Anatomy and Physiology Lab
One-Semester Course (Fall and Spring). This course will provide an in-depth exploration of human anatomy and physiology through laboratory investigation. Students will conduct investigations related to the topics of cell structure and function, skeletal system structure and function, muscle physiology, and nervous system physiology. Course content includes but is not limited to study and application of the experimental method, composition of lab reports, peer review, and presentation of lab results. Anatomy and Physiology Lab may be taken in the Fall, the Spring, or in both the Fall and Spring.
One-Semester Course (Fall and Spring). This course will provide an in-depth exploration of physical phenomena through laboratory investigation. In the fall, students will investigate topics including force and motion, stability, and energy and momentum. In the spring, students will investigate topics including thermodynamics, electricity and magnetism, and optics. Class meetings and assignments will require students to study and apply the experimental method (including use of relevant equations for data analysis), compose lab reports, engage in peer review with classmates, present lab results, and discuss special topics including scientific ethics and historic experiments in the field of physics. Upon completion of the Physics Lab course, successful students will have become adept at applying their knowledge of physics and the scientific method by designing and carrying out experiments, interpreting data and the results of scientific investigations, presenting their results for peer comment and review, and thoughtfully engaging in scientific discourse.

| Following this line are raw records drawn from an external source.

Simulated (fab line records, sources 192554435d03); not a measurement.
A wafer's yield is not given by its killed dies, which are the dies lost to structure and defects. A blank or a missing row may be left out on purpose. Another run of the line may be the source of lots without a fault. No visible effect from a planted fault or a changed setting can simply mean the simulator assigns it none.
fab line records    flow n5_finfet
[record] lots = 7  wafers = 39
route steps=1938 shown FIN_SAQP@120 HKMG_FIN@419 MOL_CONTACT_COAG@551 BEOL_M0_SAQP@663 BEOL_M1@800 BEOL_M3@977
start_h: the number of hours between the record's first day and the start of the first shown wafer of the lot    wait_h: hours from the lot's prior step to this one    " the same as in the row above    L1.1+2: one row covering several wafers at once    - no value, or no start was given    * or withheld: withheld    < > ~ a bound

Introduction to Philosophy and Ethics
Single-semester course (Spring only). Introduction to Ethics and Moral Philosophy challenges the high school student to learn and to acquire the skills necessary to think about, analyze, and discuss ethical dilemmas. This course will center around a three-fold theme of questions regarding the meaning of the word “Good.”—“What is the Good?”, “How can we know what is the Good?”, and “Can we live the Good in our lives?” The course will examine seminal texts from Plato, Aristotle, Augustine, Thomas Aquinas, and Immanuel Kant, among others, and will continue to examine contemporary ethical issues through the lens provided by these classic authors. Because this will be the first introduction for many students to these key thinkers, the passages selected will be abbreviated and the student’s work will focus on learning how to read these key thinkers and consider the questions they ask.
Lifeways in Different Cultures
Single-semester course (Spring only). This course explores the diversity of human culture. Through the use of ethnographic examples, we will learn about a variety of societies and cultures around the world. Students will also learn basic concepts and methods in cultural anthropology in order to view these societies and cultures – as well as their own – from an anthropological perspective.
Summer Reading Club 1
Summer course. The WTMA Summer Reading Club is designed to keep logic-stage students engaged in reading and discussion over the summer break. Students will come together with their instructor once a week to talk about that week’s reading. Course Theme: “Unlikely Heroes and Epic Adventures”
Summer Reading Club 2
Summer course. The WTMA Summer Reading Club is designed to keep logic-stage students engaged in reading and discussion over the summer break. Students will come together with their instructor once a week to talk about that week’s reading. Course Theme: “Magical Worlds and Talking Beasts”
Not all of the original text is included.